Author: Tim Dees
Editor’s note: In resource-strapped times, intelligence-led policing is a key to identifying and investigating gang activity. This special coverage series reviews strategies departments can deploy to take a data-driven approach to reducing gang-related crime.
Intelligence-led policing is more than just the latest buzzword and magnet for grant money. In an age where law enforcement agencies are compelled to accomplish the same mission with fewer personnel and resources, it can literally be a way to work smarter, not harder.
Comprehensive gang model
The federal Office of Juvenile Justice and Delinquency Prevention (OJJDP) developed a comprehensive gang model (see document below) for use by local law enforcement.
The model is complex and involves multiple steps and participation by many community components, to include schools, churches, probation offices, mental health treatment providers and law enforcement to address the problem of gangs and gang-related violence systemically. Suppression of gang activity is only one of the steps of the model, and it champions intelligence-led policing (ILP) as a cornerstone of the effort.

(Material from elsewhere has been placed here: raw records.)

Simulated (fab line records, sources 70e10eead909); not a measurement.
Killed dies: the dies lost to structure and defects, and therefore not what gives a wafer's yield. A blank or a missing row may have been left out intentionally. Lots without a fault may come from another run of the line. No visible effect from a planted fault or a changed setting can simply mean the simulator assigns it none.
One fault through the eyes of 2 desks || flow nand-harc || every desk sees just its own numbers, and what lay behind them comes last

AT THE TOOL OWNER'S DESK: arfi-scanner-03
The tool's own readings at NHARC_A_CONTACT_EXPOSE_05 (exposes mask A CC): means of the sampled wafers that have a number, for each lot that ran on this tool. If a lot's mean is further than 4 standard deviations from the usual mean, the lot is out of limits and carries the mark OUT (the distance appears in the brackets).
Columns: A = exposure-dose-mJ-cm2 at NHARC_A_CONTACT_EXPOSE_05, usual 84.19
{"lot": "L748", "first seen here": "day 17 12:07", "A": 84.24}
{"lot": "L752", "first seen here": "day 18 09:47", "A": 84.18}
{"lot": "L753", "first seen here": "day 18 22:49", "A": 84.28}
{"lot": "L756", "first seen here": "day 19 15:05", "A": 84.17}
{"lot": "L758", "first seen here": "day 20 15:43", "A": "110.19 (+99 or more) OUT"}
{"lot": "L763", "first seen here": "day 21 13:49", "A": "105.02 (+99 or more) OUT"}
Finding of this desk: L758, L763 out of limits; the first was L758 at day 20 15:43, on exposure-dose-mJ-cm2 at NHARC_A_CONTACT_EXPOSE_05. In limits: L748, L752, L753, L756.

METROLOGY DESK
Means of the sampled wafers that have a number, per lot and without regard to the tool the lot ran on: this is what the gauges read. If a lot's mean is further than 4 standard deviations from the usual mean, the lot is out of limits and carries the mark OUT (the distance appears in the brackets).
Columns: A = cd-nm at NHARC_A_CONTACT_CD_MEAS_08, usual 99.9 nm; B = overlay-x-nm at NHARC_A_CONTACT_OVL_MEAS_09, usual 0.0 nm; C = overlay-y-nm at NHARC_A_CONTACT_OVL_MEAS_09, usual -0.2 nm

There is no question that gang violence is a national social and crime problem. The OJJDP performed its first survey of gang-related crime in 1995, and has repeated it periodically since then. The most recent survey showed that gang activity has increased 21 percent since 2002, with over 3,500 U.S. jurisdictions affected. The most current estimate of gang activity shows there are at least 29,400 neighborhood street gangs active, with a membership exceeding 756,000 youth.
Identifying actual gang membership can be problematic, as a connection with the gang lifestyle has an allure for many youth. Mainstream teens who have no actual association with a street gang will incorporate gang jargon into their speech, addressing one another as “G” or “OG” (“gangsta” or “original gangsta,” the latter a charter member of a street gang) and will dress in what they believe to be gang clothes. The OJJPD gang model defines a gang as three or more street-based individuals, under 22 years of age, and who are directly involved in regular or recurrent criminal activity. The pretenders and hangers on seldom qualify.
Implementing intelligence-led policing
True ILP is not something manageable by a single officer, or even a group. It requires top-down planning and commitment to allow allocation of resources to be driven by data and analysis, rather than by public pressure or someone’s “gut.”
Street officers become data gatherers, looking beyond the crime problems they encounter on patrol and seeking the root causes: Are auto thefts random crimes of opportunity, or is there a pattern or method that points to a more organized motive? What happens to stolen property? Is it converted to the thief’s personal use, or is there some conduit where it’s converted to money by a third party?
The process is effective only when there is buy-in at all levels and everyone becomes a stakeholder in the effort. This can be a hard sell to officers and administrators whose experience tells them their own traditional methods are the best, and certainly the most familiar. By using the goal of managing the gang problem as a driver and one step in a proven and accepted crime reduction strategy, ILP advocates may find a way to get their foot in the door and sell ILP to management.
Technology is one lever to improve intelligence gathering and increase the efficiency of limited manpower. For example, an hour-by-hour analysis of crime data may reveal hot spots deserving of special attention during hours of peak crime activity. Rather than assign officers to randomly drive through large patrol beats when not committed to calls for service, concentrating patrols on a relatively small area during the times when there is the most activity may be a more effective use of manpower.
Federal assistance is available
Analytical tools needed to identify patrol hot spots may not be part of the typical agency’s CAD/RMS package, but there is assistance available if the agency chooses to commit to the OJJDP gang model and implement ILP. The federal National Gang Center provides training and technical assistance to local agencies in the form of telephone, email and on-site training from their staff and consultants.
The combined national crises of chronic gang violence and difficulty in recruiting police officers are not going to be resolved anytime soon. Major changes in societal attitudes and values at multiple levels are needed before we see improvement in either area. In the interim, law enforcement agencies can avail themselves of assistance in the form of proven strategies to reduce gang-related crime and using existing resources to improve the quality of life in their communities and make the most of the resources they have already.